Governor Ganduje speaks on ‘underage voting’ in Kano

Underage voters used to illustrate the story. [Photo credit: Post-Nigeria]

Kano state governor, Abdullahi Ganduje, has described trending photos and videos of children voting in last Saturday’s local government election in the state as “propaganda” by his political opponents.

The governing All Progressives Congress, APC, won 100 per cent of all chairmanship and councillor seats in all the 44 local governments in the state.

However, the social media has been awash with images of children queuing to vote, sparking national outrage.

The Independent National Electoral Commission, INEC, on Monday washed its hands off the scandal, saying the election was conducted by the Kano State Independent Electoral Commission.

Speaking with journalists at the presidential villa on Tuesday, Mr. Ganduje said the images were simply propaganda orchestrated by his political opponents loyal to his predecessor, Rabiu Kwankwaso.

“Ask the international observers who went there, they held a press conference after they went round. All those pictures of children are pictures of assembled children they took, so it’s not true, it is part of the propaganda,” he said.

He also said Mr. Kwankwaso who is a Senator, resorted to propaganda because of his failure to go to Kano and participate in the election.

“Ask them, did they go back to the state to queue up and take part in the election? They were not able to do so, so we don’t even need to respond to such falsehood,” he said.

“What is important is to ask those who are credible and who witnessed the election; that is what is important than relying on the social media where things are crafted, we don’t rely on that,” he said.

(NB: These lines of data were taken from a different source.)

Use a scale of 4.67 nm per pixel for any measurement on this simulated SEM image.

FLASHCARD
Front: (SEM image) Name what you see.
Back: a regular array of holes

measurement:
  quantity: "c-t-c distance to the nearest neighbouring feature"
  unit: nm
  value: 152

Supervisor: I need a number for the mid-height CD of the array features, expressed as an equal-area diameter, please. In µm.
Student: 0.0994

Why I’m fighting Kwankwaso

The Kano governor also opened up on the reasons for his ongoing feud with his predecessor and former political benefactor.

He said although, his politics is not complete without Mr. Kwankwaso, the governor’s politics too cannot be complete without his.

Mr. Ganduje said he cannot be “controlled”.

Mr. Ganduje said he and his predecessor had come a long way, but that “somewhere, somehow, things went wrong”.

“But one important thing is that you cannot rule and manage a state and you are being controlled from outside, you know that one is very difficult to happen if you look at the psychology of leaders. That is the issue,” he said.